Causal Set Generator and Action Computer
This work provides a practical tool for researchers in causal set quantum gravity, enabling larger-scale numerical experiments that were previously infeasible.
The authors present a software suite for generating and studying causal sets that surpasses previous implementations by several orders of magnitude in efficiency, enabling numerical experiments at larger scales. They achieve this through compact data structures, O(N^2) generation, and optimized O(N^3) action computation using low-level CPU and GPU architectures.
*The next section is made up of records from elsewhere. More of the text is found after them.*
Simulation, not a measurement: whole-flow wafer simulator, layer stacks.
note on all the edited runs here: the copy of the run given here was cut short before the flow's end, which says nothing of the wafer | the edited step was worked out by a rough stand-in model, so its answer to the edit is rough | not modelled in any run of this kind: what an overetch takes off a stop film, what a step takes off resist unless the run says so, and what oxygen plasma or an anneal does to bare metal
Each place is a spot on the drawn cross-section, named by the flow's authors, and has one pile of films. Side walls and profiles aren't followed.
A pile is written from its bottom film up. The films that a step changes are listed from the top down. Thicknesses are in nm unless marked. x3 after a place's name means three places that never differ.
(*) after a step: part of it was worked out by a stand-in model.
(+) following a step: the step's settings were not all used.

The causal set approach to quantum gravity has gained traction over the past three decades, but numerical experiments involving causal sets have been limited to relatively small scales. The software suite presented here provides a new framework for the generation and study of causal sets. Its efficiency surpasses previous implementations by several orders of magnitude. We highlight several important features of the code, including the compact data structures, the $O(N^2)$ causal set generation process, and several implementations of the $O(N^3)$ algorithm to compute the Benincasa-Dowker action of compact regions of spacetime. We show that by tailoring the data structures and algorithms to take advantage of low-level CPU and GPU architecture designs, we are able to increase the efficiency and reduce the amount of required memory significantly. The presented algorithms and their implementations rely on methods that use CUDA, OpenMP, x86 Assembly, SSE/AVX, Pthreads, and MPI. We also analyze the scaling of the algorithms' running times with respect to the problem size and available resources, with suggestions on how to modify the code for future hardware architectures.